A decision of the Federal Court of Australia early last has provided support to employers who find themselves in the unfortunate position of suffering loss and damage as a result of an employee’s breach of their post-employment restraints.
A decision of the Federal Court of Australia (the Court) early last year has provided support to employers who find themselves in the unfortunate position of suffering loss and damage as a result of an employee’s breach of their post-employment restraints.
In the decision of AEI Insurance Group Pty Ltd v Martin (No 4) [2024] FCA1110, AEI Insurance Group Pty Ltd (the Employer) was successful in its claim for damages against a former account manager who acted in breach of his employment agreement, which contained a number of post-employment restraints and obligations.
The Employer was an insurance broker focusing on heavy vehicle insurance and employed the employee in the position of account manager for over eleven years.
One of the employee’s key duties was to grow the Employer’s business in Queensland. In this regard, he was responsible for assisting the Employer with new business growth opportunities and the retention of current clients. He was also a key contact person for clients who had suffered collisions/incidents and where assistance was required outside business hours. In order to perform these duties, the employee’s mobile phone number (the property of the Employer) also acted as the Employer’s 24/7 emergency assistance number.
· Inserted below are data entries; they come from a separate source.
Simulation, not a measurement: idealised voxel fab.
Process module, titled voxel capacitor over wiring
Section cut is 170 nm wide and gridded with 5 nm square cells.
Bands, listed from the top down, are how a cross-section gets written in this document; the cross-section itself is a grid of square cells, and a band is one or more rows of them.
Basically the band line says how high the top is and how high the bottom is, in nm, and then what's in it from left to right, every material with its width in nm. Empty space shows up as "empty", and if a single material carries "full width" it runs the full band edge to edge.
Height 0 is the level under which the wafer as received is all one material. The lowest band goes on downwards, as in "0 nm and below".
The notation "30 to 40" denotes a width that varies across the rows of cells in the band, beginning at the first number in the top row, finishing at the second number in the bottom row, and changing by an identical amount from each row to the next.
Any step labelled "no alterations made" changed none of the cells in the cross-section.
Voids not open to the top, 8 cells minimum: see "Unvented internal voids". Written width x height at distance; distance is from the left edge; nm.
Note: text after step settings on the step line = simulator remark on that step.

The employee’s employment agreement contained a number of post-employment restraints and obligations, including but not limited to:
- the employee was to return the mobile phone upon termination of employment along with confirmation that no business-related or confidential information had been copied, sent, downloaded or otherwise transferred from the phone and/or SIM to another source; and
- for a period of twelve months, the employee was not to solicit, canvass, deal with or approach or accept any approach from any person or organisation who was a client or customer of the Employer with whom the employee had dealings with or influence over in the last twelve months of his employment.
On 29 August 2022, the employee provided notice of his resignation which was to take effect on 29 September 2022.
The employee initially refused to disclose his new employer but ultimately did so after the Employer took steps to revoke the employee’s access to its computer systems and divert his email address and phone number.
In response, the employee obtained a new mobile phone and number and sent a message to the contacts on his previous phone, ostensibly as he was concerned that his family and friends could not contact him in the event of an emergency.
The Court accepted the Employer’s submission that the message was actually sent only to the Employer’s clients. It accepted this submission based on direct evidence that at least three clients had received the message and in the absence of any other direct evidence that the employee’s personal contacts or other employees of the Employer had received the message.
Ultimately, the employee’s employment ended on 2 September 2022.
When the Employer became aware of the text message after the employee’s employment had ended, it wrote to the employee seeking confirmation that he would comply with his post-employment restraints. The employee’s response was that there was no basis to assert that he had been non-complaint.
From November 2022, the Employer started receiving notifications that a number of its clients had appointed a new broker – specifically, the employee’s new employer.
The Employer then took steps to write to the employee again about its concerns that he was acting in breach of his post-employment restraints and obligations. Ultimately it obtained an urgent interlocutory injunction restraining the employee from soliciting or dealing with the Employer’s clients.
Despite this, the Employer continued to lose clients as they moved to the new broker. At the final hearing of the matter, the Employer sought damages arising out of the loss of 45 clients.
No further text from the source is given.